Psalm: Psalm 25:1-9 (Psalm 25:1-10 NRSV)

Second Reading: 1 Peter 3:18-22

Gospel: Mark 1:9-15

We begin Lent back in the country of baptism. Once again, we hear the story of the baptism of Christ. Didn't we just cover this material a few weeks ago?Indeed we did, and it should remind us of the importance of this sacrament. It gives us a chance to notice what we might not have noticed before.

We see that baptism doesn't protect Jesus from the trials and tribulations that will come.  In fact, he is driven into the wilderness, tempted by Satan, and I assume that the time with the wild beasts was not easy either.  For those of us who think that if we just pray properly, God will give us what we need, we should reread this passage again.  Who is this Spirit driving Jesus into the wilderness?  Is this Job's God making an appearance again?
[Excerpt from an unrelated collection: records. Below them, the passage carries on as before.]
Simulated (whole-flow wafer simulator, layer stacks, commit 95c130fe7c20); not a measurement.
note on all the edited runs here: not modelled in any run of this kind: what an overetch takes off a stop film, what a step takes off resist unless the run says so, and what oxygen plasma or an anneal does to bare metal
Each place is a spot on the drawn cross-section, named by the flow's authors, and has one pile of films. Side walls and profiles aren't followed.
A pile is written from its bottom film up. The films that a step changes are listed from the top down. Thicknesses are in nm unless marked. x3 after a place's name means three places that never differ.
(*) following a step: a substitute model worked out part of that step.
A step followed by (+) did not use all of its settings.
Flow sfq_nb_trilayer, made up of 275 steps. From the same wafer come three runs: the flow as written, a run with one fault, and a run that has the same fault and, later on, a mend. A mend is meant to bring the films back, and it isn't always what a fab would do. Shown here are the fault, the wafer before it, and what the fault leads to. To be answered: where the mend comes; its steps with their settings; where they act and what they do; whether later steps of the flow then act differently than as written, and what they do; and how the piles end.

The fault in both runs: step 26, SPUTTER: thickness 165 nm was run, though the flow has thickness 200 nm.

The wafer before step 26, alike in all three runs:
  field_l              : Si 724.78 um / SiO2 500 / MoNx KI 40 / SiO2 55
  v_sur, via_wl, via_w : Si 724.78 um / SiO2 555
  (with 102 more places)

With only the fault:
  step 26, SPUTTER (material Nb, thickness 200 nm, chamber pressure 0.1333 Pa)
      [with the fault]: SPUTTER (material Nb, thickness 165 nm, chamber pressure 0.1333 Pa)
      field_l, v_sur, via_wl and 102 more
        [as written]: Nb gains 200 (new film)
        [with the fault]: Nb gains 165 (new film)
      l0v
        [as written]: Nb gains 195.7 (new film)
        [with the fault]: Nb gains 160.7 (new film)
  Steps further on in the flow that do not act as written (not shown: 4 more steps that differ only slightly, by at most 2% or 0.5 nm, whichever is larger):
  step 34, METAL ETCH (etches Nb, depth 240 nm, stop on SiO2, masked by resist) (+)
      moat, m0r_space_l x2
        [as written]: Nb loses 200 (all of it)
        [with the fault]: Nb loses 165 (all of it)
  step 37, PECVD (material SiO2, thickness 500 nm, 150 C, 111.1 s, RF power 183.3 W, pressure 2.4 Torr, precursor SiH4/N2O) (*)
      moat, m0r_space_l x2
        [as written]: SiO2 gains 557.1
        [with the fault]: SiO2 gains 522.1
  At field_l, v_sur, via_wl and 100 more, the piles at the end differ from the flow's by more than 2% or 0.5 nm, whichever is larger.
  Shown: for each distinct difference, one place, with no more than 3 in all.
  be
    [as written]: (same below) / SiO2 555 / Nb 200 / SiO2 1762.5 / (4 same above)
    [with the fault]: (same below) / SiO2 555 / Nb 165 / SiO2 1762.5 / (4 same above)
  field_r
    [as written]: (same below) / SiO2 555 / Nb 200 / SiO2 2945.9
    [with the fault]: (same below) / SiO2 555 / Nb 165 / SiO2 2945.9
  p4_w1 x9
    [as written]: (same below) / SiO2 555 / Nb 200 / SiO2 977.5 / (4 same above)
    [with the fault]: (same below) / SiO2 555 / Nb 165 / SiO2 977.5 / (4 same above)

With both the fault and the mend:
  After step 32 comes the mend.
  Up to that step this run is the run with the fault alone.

This Gospel is not one that you would hand to non-believers to convince them that they'll have an easier life as a Christian.  Look at the end of the Gospel lesson: John the Baptist has been arrested. We can't say we haven't been warned about what might happen to us when we do God's work in the world.

But we're not excused from doing it. The Gospel ends with Jesus continuing his mission, preaching the gospel of God.

Lent is at hand. Many people think of Lent as Spring Training Camp (or Boot Camp) for Christians-these images aren't mine, but I've seen so many people use them.  Lent is a great time for us to get serious (again) about our faith journey. Lent is a great time to spend some contemplative time to consider the ways that we're living out our Christian faith and the ways that we could improve. Many people will give up something for Lent, like chocolate or alcohol or meat. Many people will add something, like more Bible reading, more prayer, more devotional reading, more charitable work.

The season of Lent begins by reminding us that we are dust, and all too soon, we'll return to dust. You can call yourself a creature made out of the ruins of stars (true!), but you're dust all the same.  The lessons of Lent reinforce this message.

We're not here for very long, and most of us have already used up at least half the time we have in this life. We just do not have time for most of the self-defeating and self-destructive behaviors in which we engage. Now is the time to take our eyes away from our screens and to focus on something more important. Now is the time to give up our self-loathing and to focus on our God, who is well-pleased with us.